It was one thing to believe that through strategic bombing the enemy could be brought to final defeat--quite another thing to implement the plan to accomplish it and to do it before the enemy could prevail everywhere. Europe was already lost--only Britain remained as a place from which strategic bombing could be carried out. When Pearl Harbor was bombed the situation changed dramatically in all branches of the American military--land, sea and air. Hundreds of military bases and training camps were quickly set up for every conceivable personnel need. Ultimately, some 11,000,000 men and women were taken into service, both enlistees and draftees. Millions more took care of the "home front," manning the factories and the farms.

The AAF grew rapidly. Enlistees came in such large numbers that many were held in the Reserves until there were openings at the training camps. This was Bradley's experience. Bradley, Jones and crew became part of a huge operation. At its peak the air forces of the United States had a strength of some 2,400,000 men and women.

Leadership was an important factor in all that was undertaken and in all that was subsequently accomplished. America was fortunate to have great leaders at all levels: from the President and Commander-in-Chief Franklin D. Roosevelt, to the most distant infantry squad leader and bomber pilot. Leadership, courage when needed, and having the "right stuff"--these were the personal attributes that brought America the final victory. At the top levels of military command, the nation had General George C. Marshall, Chief of Staff and General Dwight D. Eisenhower, Supreme Commander-Europe. For the AAF there was the incomparable General Henry "Hap" Arnold. He was a career airman who had first flown in 1911 and was chief of America's air forces throughout the war--1938 to 1946.

On January 28, 1942 the U.S. Eighth Air Force was activated at Savannah, Georgia as a strategic air force. General Carl "Tooey" Spaatz, veteran combat pilot of World War I, was appointed its commanding officer. He took its first units to Britain in May 1942 and commanded it there from May 1942 to November 1942. After commanding Allied air operations in the Mediterranean theater (MTO) from November 30, 1942 to January 6, 1944, he returned to England as commander of all U.S. air forces in both the ETO and MTO. General Ira Eaker, long an army pilot, was Spaatz's deputy commander and commanded the Eighth when Spaatz was in the MTO. General James H. "Jimmy" Doolittle commanded the Eighth from January 6, 1944 until the German surrender in May 1945.

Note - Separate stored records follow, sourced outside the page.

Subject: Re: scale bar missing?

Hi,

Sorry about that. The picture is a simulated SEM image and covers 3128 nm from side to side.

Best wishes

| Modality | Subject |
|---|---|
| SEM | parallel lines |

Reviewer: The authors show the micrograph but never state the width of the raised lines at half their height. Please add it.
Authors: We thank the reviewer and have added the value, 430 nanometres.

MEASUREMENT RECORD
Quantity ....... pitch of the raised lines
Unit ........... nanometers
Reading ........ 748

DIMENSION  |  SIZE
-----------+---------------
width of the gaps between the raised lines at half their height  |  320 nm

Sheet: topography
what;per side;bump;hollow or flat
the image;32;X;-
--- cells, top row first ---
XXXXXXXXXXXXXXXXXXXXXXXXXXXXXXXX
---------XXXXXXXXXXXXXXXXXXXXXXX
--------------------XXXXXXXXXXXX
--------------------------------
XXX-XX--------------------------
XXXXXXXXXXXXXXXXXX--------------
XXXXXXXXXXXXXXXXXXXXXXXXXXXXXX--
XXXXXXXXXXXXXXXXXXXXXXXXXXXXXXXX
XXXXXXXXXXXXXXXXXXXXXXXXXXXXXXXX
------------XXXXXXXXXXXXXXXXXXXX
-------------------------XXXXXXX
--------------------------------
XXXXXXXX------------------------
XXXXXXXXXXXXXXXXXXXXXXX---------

To understand the enormous task of bringing the Eighth Air Force to operational status in England, one needs to be informed of its organization and development and something of its early experiences. For this purpose, first see Fig. 8 which depicts its bomber, fighter, training and service commands--its air divisions, combat wings, groups and squadrons. All of this had to be assembled and transported to England--a task simple to present on a chart but terribly difficult to achieve in such a short time and in the face of competing demands in all branches of the armed forces in all theaters of war.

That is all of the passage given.